Tuesday, May 5, 2009

Just finished reading - The Mind of the South by W.J. Cash

In 1940 W.J. Cash summarized his views on the South and Southerners in his book The Mind of the South. "Proud, brave, honorable by its lights, courteous, personally generous, loyal, swift to act, often too swift,but signally effective, sometimes terrible, in its action - such was the South at its best. And such at its best it remains today, despite the great falling away in some of its virtues. Violence, intolerance, aversion and suspicion toward new ideas, an incapacity for analysis, an inclination from feeling rather than from thought, an exaggerated individualism and a too narrow concept of social responsibility, attachment to fictions and false values, above all too great attachment to racial values and a tendency to justify cruelty and injustice in the name of those values, sentimentality and a lack of realism - these have been its characteristic vices in the past. And, despite changes for the better, they remain its characteristic vices today."

I wonder how Cash would view the South of 2009? Would he draw much different conclusions? It could be strongly argued that a whole lot has changed since 1940 when The Mind of the South was published. But, how much has stayed the same?

I first heard about The Mind of the South in graduate school and I am ashamed that it has taken me so long to finally read this thought provoking book. W.J. Cash was born in Gaffney, South Carolina in 1900. He graduated from Wake Forest and had short teaching careers at Georgetown College in Kentucky, and at small town high school in North Carolina, but his real interest was in journalism. Cash worked at a few newspapers in North Carolina, and even won a prized Guggenheim Fellowship, but mental demons and drinking did him in; he committed suicide in 1941 in Mexico City.

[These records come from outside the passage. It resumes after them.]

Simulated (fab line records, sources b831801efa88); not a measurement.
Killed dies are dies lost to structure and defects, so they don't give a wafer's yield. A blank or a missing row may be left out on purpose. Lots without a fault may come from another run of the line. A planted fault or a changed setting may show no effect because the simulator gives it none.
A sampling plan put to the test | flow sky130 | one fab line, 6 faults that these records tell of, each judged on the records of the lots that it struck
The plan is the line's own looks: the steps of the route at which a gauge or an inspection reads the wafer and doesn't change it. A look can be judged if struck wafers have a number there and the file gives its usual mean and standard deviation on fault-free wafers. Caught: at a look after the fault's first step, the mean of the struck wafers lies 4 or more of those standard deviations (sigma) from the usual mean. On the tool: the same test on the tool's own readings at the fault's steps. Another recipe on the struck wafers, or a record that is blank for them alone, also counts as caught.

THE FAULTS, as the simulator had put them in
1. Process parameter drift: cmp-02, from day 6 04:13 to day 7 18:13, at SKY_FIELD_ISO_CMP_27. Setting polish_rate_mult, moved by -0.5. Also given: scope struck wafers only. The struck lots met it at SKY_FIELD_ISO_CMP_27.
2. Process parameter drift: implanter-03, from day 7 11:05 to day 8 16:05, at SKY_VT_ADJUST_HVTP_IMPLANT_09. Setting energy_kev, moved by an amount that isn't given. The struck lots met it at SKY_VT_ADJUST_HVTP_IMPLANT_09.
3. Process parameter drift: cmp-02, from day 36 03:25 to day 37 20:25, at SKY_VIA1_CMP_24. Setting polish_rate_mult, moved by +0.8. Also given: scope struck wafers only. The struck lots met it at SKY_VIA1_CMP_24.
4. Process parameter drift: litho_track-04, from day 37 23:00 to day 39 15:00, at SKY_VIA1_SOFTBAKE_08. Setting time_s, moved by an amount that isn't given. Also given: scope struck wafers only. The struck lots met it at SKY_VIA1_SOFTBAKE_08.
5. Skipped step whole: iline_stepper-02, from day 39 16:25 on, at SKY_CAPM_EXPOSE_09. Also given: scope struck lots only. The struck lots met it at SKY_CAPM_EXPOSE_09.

The copy of The Mind of the South that I have (1991) has an excellent introduction written by renowned Southern historian Bertram Wyatt-Brown. Brown goes a long way in explaining Cash and what he was attempting to do in writing The Mind of the South. The book would have been much less understandable without this mini-biography and explanation.

The Mind of the South is not your typical Southern historical work. There are no footnotes. There are not primary source references. Cash writes in what to me seems to be a unique stream of consciousness style that combines the elements of a good education in Southern history, family history stories, and his own personal experiences. Cash covers Southern history chronologically from early settlement in Virginia, the Old South, and on up to the late 1930s. Throughout the book he covers topics such as romanticism, slavery, Reconstruction, the Populist movement, racism, religiosity, and the Great Depression. Cash also devotes a significant portion of the last section in examination of textile mill workers, labor relations, and class conflicts in the 20th century.

The Mind of the South is an pleasurable and easy read although it cover 400 + pages. It is certainly a classic in Southern literature and I recommend it to anyone interested in Southern ways and values as seen from a native Southerner.